Democrats in Wisconsin are joining the chorus of lawmakers and leaders in other states calling for new gun laws after the weekend shootings in El Paso and Dayton.
Gov. Tony Evers said he wants to see a new red flag law that would allow judges to take guns away from people who are mentally unstable or who've been deemed a threat.
The governor also wants stricter background checks on gun purchases.
"Universal background checks," Evers said. "To cover every sale of a weapon. That's something that the majority of the people of Wisconsin believe in."
The governor also accused the Republicans who control the state legislature of being recalcitrant.
"The bottom line is our legislature has avoided this issue totally," the governor told reporters at the Capitol. "So whether there's a special session or not, we need to know that the other side is going to take this issue seriously."
Assembly Speaker Robin Vos on Monday said he'd be open to meeting with the governor, but also added that he is "fearful of taking away anyone’s constitutional rights."
The Republican leader in the state Senate, Majority Leader Scott Fitzgerald, said the same thing about a proposed red flag law back in February.
Fitzgerald and Vos both worry about how a red flag law would be written, and how the authorities would actually take guns from people.
The pause for specifics, however, is not sitting well with Democratic lawmakers.

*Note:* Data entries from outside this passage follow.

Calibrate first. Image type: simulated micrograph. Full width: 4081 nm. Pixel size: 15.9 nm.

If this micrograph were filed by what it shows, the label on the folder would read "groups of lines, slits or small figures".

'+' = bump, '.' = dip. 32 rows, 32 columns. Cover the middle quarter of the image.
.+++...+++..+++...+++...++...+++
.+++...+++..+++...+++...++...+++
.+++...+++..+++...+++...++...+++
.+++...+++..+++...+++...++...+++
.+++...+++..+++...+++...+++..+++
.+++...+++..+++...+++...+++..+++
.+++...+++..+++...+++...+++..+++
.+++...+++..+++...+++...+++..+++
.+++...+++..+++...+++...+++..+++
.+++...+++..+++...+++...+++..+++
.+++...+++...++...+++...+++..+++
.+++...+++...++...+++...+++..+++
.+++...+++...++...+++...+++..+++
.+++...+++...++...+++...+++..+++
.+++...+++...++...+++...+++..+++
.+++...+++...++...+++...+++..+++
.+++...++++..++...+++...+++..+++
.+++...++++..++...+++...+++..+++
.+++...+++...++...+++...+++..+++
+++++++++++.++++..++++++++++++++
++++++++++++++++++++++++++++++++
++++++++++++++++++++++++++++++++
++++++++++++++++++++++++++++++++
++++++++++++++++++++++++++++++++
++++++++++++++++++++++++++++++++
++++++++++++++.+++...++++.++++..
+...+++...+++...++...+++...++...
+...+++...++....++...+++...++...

State Rep. Chris Taylor on Tuesday accused the Republican leadership of being in the grasp of the NRA.
"What these politicians are really saying is not that they can’t act, but that they won’t act. My question to those policy makers is, ‘Why are you in public office?’," Taylor said in a statement.
She then took it a step further and said if Vos doesn't call for a vote on new gun laws, he should step down.
"Robin Vos is morally and ethically incapable of leading the Assembly, and he should resign as leader," Taylor said. "He has prioritized consolidating his own power and his wealthy elite donors over advancing policies to protect the safety of our children and our communities. He is no leader."
Despite the rhetoric, the top Republicans in Madison are staying calm.
Fitzgerald said in a statement Monday that they are open to any and all new ideas.
"As we come back for the fall session, our caucus will have discussions around all newly proposed legislation like we always do," Fitzgerald added.
Lawmakers are due back to Madison for about a week in mid-September. And then again in October and November.